It turned out to be a dummy bomb put together by FBI agents, but Mohamud thought it was real, and he said he didn't mind that children would die in the blast, according to a law-enforcement official and court documents.

"It's really, really bad," Farah says.

Her greatest fear is that some people will retaliate against the Somali community - one of the fastest growing immigrant groups in Seattle.

"I know I'm gonna be getting a lot of phone calls again - and some people getting harassed, or getting hurt," Farah says.

Just last month police arrested Jennifer Jennings. Investigators say she attacked two Muslim women from Somalia at a Tukwila gas station.

According to court documents, Jennings called the women "terrorists" and "suicide bombers." She has pleaded not guilty to the charges.
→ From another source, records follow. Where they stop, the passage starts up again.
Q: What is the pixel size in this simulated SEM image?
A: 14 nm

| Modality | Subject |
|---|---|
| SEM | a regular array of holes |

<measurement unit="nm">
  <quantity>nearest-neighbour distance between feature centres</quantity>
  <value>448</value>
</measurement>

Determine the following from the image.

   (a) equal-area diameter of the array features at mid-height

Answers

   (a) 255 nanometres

Farah says some Somali Muslims were harassed after 9/11 and in September of last year, when a Somali-American suicide bomber from Seattle was accused of killing 21 peacekeepers in Mogadishu, Somalia.

Arslan Bukhari of the Council on American-Islamic Relations works to improve relations between non-Muslim Americans and Muslims. He also worries this latest suspected terror plot could ignite violence.

"We don't want a backlash by persons who are driven to believe that somehow the Somali-American community, or the Muslim-American community, had something to do with this," says Bukhari.

Seattle's Somali community plans to host a group meeting early next week to discuss their concerns about a backlash.

They also plan on working with the Seattle Police Departmrny to find ways to protect themselves from harassment and violence.